Long denied due recognition, Louise Bourgeois became an ‘avant-garde superstar’ and is today considered ‘a great figure of the post modern’ (Peter Weiermair), even though fame did not reach the American artist until the second half of her life. “My luck was that I became famous so late that fame could not destroy me.” (Louise Bourgeois) With the exhibition Aller–Retour the Kunsthalle Wien dedicates Louise Bourgeois, the now 94-year-old artist, what is probably the most important exhibition of her late opus. Some 150 works will be shown in six rooms thematically based around central sculptures and themes such as ‘rivers’, ‘spiders’ and ‘proverbs/apercus’.
One room offers a retrospective of older works by the French born artist. The focus of the show however lies on the oeuvre of the last ten years, the majority of which are diary-like drawings, in which text and symbols frequently mingle.
The exhibition’s French title Aller–Retour refers both to Louise Bourgeois’ French origins and the nature of her artistic practice – an uninterrupted process of research into identity and a return to the psychological conflicts of her childhood and adolescence, principally to the problematic relationship with her father. The interrelation of past and present and the use of the image of the mesh and the metaphor of weaving – Bourgeois’ father ran a business restoring tapestries – symbolically amount to a work of remembrance and a coming to terms with psychological crises.
The Kunsthalle Wien shows the artist’s later works as a dialogue between sculpture and drawing. Since the 1980s, the works of Louise Bourgeois have followed the prevalent notion of art that rejects universal style and formal understanding in favour of a personal approach. The artist’s central concern lies in overcoming conflicts and the establishment of an intense, open discussion on the dialectics of thoughts and feelings.
For a younger generation of artists, Louise Bourgeois represents a mother figure, a star, possessing a mythical status as an example of art as a means for coping with life. Despite her age, she still holds weekly sessions where young artists can present and discuss their work. She is seen as authentic and challenging, a moral as well as an artistic authority.
This show is part of a series of monographic Kunsthalle Wien exhibitions of key figures of modern art such as Yayoi Kusama (2002), Marcel Broodthaers (2003) and Eva Hesse (2004).

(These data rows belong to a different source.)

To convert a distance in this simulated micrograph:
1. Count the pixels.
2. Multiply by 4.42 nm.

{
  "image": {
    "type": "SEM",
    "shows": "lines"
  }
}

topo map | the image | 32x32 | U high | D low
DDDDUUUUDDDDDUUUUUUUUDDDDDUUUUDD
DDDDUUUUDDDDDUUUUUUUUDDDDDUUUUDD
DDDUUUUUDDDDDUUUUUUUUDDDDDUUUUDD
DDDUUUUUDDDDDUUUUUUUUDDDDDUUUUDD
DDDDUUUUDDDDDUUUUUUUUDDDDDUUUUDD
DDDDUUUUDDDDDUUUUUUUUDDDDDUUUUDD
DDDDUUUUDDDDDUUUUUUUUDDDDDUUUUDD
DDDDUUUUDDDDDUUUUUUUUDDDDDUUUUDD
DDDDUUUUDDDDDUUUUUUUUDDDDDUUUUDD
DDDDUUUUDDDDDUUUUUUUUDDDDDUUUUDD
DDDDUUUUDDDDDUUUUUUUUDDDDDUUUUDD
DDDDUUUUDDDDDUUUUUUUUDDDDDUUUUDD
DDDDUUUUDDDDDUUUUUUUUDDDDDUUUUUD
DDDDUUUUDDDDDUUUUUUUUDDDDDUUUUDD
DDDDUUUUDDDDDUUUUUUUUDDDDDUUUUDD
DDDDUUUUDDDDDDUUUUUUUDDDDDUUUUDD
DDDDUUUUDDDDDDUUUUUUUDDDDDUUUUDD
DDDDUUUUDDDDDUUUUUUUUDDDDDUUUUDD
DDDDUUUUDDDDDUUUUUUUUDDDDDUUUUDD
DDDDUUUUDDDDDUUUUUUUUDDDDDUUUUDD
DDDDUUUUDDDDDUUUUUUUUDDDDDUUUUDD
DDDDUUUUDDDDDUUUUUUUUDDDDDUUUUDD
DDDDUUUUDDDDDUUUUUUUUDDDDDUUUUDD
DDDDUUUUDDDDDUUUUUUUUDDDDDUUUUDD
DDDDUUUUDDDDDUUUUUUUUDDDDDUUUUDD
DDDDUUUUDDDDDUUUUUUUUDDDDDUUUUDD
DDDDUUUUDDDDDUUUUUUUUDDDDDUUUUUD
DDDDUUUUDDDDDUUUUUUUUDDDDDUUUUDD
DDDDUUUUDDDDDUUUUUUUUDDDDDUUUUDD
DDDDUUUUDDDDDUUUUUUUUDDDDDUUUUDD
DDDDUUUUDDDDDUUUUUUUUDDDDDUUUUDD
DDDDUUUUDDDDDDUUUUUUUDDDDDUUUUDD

The curator of the exhibition is Peter Weiermair, director of the Galleria d’Arte Moderna, Bologna (2001-2005), who in 1989 organised the first European retrospective of Louise Bourgeois’ (in Germany, Switzerland and France).
To accompany the exhibition a catalogue will be published in German and English with texts by Peter Weiermair and Philip Larratt-Smith, an interview with Louise Bourgeois by Gerald Matt as well as a foreword by Gerald Matt, circa 196 pages.
Louise Bourgeois with Spider IV, in 1996.